Rule 5.4.  Professional Independence of a Lawyer.
      (a) A lawyer or law firm shall not share legal fees with a nonlawyer, except that:
       (1) an agreement by a lawyer with the lawyer’s firm, partner, or associate may provide for the payment of money, over a reasonable period of time after the lawyer’s death, to the lawyer’s estate or to one or more specified persons;
       (2) who purchases the practice of a deceased, disabled or disappeared lawyer may, pursuant to the provisions of Rule 1.17, pay to the estate or other representative of that lawyer the agreed-upon purchase price;
       (3) a lawyer or law firm may include nonlawyer employees in a compensation or retirement plan, even though the plan is based in whole or in part on a profit-sharing arrangement; and
       (4) a lawyer may share court-awarded legal fees with a nonprofit organization that employed, retained or recommended employment of the lawyer in the matter.
      (b) A lawyer shall not form a partnership with a nonlawyer if any of the activities of the partnership consist of the practice of law.
      (c) A lawyer shall not permit a person who recommends, employs, or pays the lawyer to render legal services for another to direct or regulate the lawyer’s professional judgment in rendering such legal services.
      (d) A lawyer shall not practice with or in the form of a professional corporation, association, or limited liability organization authorized to practice law for a profit, if:
       (1) a nonlawyer owns any interest therein, except that a fiduciary representative of the estate of a lawyer may hold the stock or interest of the lawyer for a reasonable time during administration;
       (2) a nonlawyer is a corporate director or officer thereof or a manager of a professional limited liability company occupies the position of similar responsibility in any form of association other than a corporation; or
       (3) a nonlawyer has the right to direct or control the professional judgment of a lawyer.

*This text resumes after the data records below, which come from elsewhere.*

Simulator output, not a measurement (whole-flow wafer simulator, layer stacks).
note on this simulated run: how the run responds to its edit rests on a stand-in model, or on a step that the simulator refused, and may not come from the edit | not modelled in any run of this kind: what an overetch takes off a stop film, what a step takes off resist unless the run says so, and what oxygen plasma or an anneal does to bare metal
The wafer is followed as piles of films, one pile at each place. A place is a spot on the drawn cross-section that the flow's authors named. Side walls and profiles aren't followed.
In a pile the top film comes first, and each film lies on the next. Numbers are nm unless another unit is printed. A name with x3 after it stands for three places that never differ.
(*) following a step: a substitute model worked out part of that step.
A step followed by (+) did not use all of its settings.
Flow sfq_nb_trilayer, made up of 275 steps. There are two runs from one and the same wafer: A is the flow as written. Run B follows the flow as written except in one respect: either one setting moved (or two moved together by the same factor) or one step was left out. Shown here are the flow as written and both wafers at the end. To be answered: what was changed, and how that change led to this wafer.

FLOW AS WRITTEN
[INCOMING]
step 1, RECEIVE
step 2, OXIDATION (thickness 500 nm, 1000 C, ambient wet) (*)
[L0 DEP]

Rule 5.5.  Unauthorized Practice of Law; Multijurisdictional Practice of Law.
      (a) A lawyer shall not practice law in a jurisdiction in violation of the regulation of the legal profession in that jurisdiction, or assist another in doing so.
      (b) A lawyer who is not admitted to practice in this jurisdiction shall not:
       (1) except as authorized by these Rules or other law, establish an office or other systematic and continuous presence in this jurisdiction for the practice of law; or
       (2) hold out to the public or otherwise represent that the lawyer is admitted to practice law in this jurisdiction.
      (c) A lawyer admitted in another United States jurisdiction, and not disbarred or suspended from practice in any jurisdiction, may provide legal services on a temporary basis in this jurisdiction that:
       (1) are undertaken in association with a lawyer who is admitted to practice in this jurisdiction and who actively participates in the matter;
       (2) are in or reasonably related to a pending or potential proceeding before a tribunal in this or another jurisdiction, if the lawyer, or a person the lawyer is assisting, is authorized by law or order to appear in such proceeding or reasonably expects to be so authorized;
       (3) are in or reasonably related to a pending or potential arbitration, mediation, or other alternative dispute resolution proceeding in this or another jurisdiction, if the services arise out of or are reasonably related to the lawyer’s practice in a jurisdiction in which the lawyer is admitted to practice and are not services for which the forum requires pro hac vice admission; or
       (4) are not within paragraphs (c)(2) or (c)(3) and arise out of or are reasonably related to the lawyer’s practice in a jurisdiction in which the lawyer is admitted to practice.
      (d) A lawyer admitted in another United States jurisdiction or in a foreign jurisdiction, and not disbarred or suspended from practice in any jurisdiction or the equivalent thereof, may provide legal services through an office or other systematic and continuous presence in this jurisdiction that:
       (1) are provided to the lawyer’s employer or its organizational affiliates; are not services for which the forum requires pro hac vice admission; and, when performed by a foreign lawyer and requires advice on the law of this or another jurisdiction or of the United States, such advice shall be based upon the advice of a lawyer who is duly licensed and authorized by the jurisdiction to provide such advice; or
       (2) are services that the lawyer is authorized by federal or other law or rule to provide in this jurisdiction.
      (e) For purposes of paragraph (d), the foreign lawyer must be a member in good standing of a recognized legal profession in a foreign jurisdiction, the members of which are admitted to practice as lawyers or counselors at law or the equivalent, and are subject to effective regulation and discipline by a duly constituted professional body or a public authority.
      (f) Before providing any legal services set forth in paragraph (c) or (d) a lawyer must make an affirmative disclosure to the client that the lawyer is not admitted to practice in West Virginia.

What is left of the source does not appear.